1) The blacklist_domains uses an nwildsearch, so if you're trying to use a sub-string match, you'd need the * character, eg:

Code:

*.date
*.loan
*.website
assuming those are the extensions you're after.

2) As for the ESF score of 62, that would be 30 for the failed SPF, and 32 for the SpamAssassin report (3.2 x 10).
The lookup:

Code:

dig -x 192.162.24.180
does have a valid rDNS ... but the resulting hostname does *not* resolve, which is likely what SA is talking about. ESF does not do this extra check.

The spamhaus not blocking, then blocking could be either the IP not being listed yet, then being flagged 20 minutes later (seems to still be listed, when I manually checked, returns 127.0.0.3)
OR it might be the dns servers being used, in case they're doing too many RBL queries, and the RBL servers end up blocking them.
We do recommend using 127.0.0.1 in the /etc/resolv.conf so that your own server does the dns lookups, as it would have fewer total queries from you IP, vs any mass recursive servers, which would quickly get blocked.
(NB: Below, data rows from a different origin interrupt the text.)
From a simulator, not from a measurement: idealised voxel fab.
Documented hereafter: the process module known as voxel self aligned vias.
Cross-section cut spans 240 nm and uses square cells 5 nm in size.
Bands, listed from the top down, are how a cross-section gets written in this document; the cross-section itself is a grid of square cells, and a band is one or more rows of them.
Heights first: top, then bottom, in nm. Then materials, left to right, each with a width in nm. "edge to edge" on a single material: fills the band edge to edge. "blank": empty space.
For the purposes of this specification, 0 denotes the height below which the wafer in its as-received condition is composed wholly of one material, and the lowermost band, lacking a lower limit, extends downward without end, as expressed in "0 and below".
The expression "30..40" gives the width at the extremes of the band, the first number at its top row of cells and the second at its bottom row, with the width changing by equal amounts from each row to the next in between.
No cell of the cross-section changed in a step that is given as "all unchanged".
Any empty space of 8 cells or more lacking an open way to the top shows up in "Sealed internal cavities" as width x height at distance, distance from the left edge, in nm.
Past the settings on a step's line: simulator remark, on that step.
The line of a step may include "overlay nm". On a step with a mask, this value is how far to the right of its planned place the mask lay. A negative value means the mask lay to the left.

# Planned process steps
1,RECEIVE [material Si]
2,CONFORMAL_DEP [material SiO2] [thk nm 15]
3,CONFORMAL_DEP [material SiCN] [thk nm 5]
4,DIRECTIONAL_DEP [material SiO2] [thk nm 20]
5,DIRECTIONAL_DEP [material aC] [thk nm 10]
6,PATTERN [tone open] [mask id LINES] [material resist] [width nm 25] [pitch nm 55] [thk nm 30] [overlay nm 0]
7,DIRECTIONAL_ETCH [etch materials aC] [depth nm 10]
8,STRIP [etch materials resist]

3) The HELO, I don't believe ESF checks. That's probably doing a forward dns check, where the rDNS must match the forward dns IP from the result.
So the 0.9 you're trying to count 30 for ESF isn't there. Only the 1.0 SPF check is the 30.

---

Anyway, the spam looks like it wasn't spammy enough to get through.
You could bump up the forward lookup score a bit.. but many servers will fail that, so I wouldn't go anywhere above 1.5-2.0 (from 0.9):
https://help.directadmin.com/item.php?id=531

But using the correct *.loan in the blacklist_domains would solve that, assuming you never want *.loan emails.